Taking Control: KCET Staying Top of Mind — and Mail Pile
Life as a PBS station is a tough gig. Providing much-needed programming related to news, history, the arts and education made possible by hard-won donor support, public broadcasting easily can be taken for granted amid the mass of television channels available today.
PBS direct-mail campaigns face a similar challenge, with stations battling each other and nonprofit organizations of all kinds for top billing in a potential donor’s mail pile.
In such a competitive atmosphere, there was no time to waste when Los Angeles-based KCET, community television of southern California, noticed the response rate for its control mailing declining.
“There’s a plethora of charities and nonprofit organizations Competing for our dollars,” says Louis Newman, director of marketing communications for KCET.

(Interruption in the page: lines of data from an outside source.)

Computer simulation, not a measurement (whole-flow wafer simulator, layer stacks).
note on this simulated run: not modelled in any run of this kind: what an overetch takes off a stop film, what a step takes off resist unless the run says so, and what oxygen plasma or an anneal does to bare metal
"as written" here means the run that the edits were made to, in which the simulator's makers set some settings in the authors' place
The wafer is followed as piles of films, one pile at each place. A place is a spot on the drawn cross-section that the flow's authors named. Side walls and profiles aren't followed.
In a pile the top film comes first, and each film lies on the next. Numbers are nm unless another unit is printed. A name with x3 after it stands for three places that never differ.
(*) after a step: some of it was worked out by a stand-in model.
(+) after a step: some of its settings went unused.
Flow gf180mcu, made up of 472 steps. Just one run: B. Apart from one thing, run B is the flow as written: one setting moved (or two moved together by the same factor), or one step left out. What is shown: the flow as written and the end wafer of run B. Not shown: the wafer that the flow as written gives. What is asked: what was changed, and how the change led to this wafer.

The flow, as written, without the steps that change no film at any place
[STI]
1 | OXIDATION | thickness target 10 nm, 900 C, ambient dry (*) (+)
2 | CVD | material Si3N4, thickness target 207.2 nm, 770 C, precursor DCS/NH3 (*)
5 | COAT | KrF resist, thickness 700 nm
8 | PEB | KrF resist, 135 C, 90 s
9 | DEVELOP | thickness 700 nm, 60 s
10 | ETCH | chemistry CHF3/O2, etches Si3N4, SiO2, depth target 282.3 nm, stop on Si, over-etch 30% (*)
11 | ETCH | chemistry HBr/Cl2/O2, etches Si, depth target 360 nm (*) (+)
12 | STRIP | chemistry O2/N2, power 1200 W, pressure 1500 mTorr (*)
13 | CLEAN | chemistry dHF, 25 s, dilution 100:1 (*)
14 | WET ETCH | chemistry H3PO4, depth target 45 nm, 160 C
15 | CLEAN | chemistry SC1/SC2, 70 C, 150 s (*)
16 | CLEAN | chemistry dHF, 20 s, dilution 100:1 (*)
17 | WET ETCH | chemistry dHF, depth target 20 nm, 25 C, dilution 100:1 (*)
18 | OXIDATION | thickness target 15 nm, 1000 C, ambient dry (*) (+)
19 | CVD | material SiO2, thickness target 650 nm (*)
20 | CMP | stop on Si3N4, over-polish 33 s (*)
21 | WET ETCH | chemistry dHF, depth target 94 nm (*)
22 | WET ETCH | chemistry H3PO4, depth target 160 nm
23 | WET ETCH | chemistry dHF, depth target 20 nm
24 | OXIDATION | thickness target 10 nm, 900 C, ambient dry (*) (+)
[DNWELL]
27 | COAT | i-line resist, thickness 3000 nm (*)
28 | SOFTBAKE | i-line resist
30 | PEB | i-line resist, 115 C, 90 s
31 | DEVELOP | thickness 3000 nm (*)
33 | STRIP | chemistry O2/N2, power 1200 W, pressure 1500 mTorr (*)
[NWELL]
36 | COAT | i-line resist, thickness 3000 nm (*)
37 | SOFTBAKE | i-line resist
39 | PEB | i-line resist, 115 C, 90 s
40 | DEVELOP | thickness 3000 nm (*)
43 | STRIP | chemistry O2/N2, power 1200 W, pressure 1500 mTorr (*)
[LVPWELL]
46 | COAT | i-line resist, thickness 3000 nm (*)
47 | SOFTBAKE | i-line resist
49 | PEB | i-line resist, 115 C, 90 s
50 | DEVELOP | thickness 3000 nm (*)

“Media consolidation continues to increase at an alarming rate. Yet in a world filled with tragedy, uncertainty and lack of connection, KCET continues to positively impact our community with tangible, useful information, benefits and direction. Public television deserves and needs our members’ support, but it’s an ongoing battle.”
For several years KCET had mailed — and mailed well — a 4-inch-by-91⁄2-inch outer envelope affixed with a yellow Post-it note with lasered, red copy reading, “Dear KCET Viewer, Take advantage of our special $29 membership offer. Details inside.” Additional copy above the address window reiterated the offer.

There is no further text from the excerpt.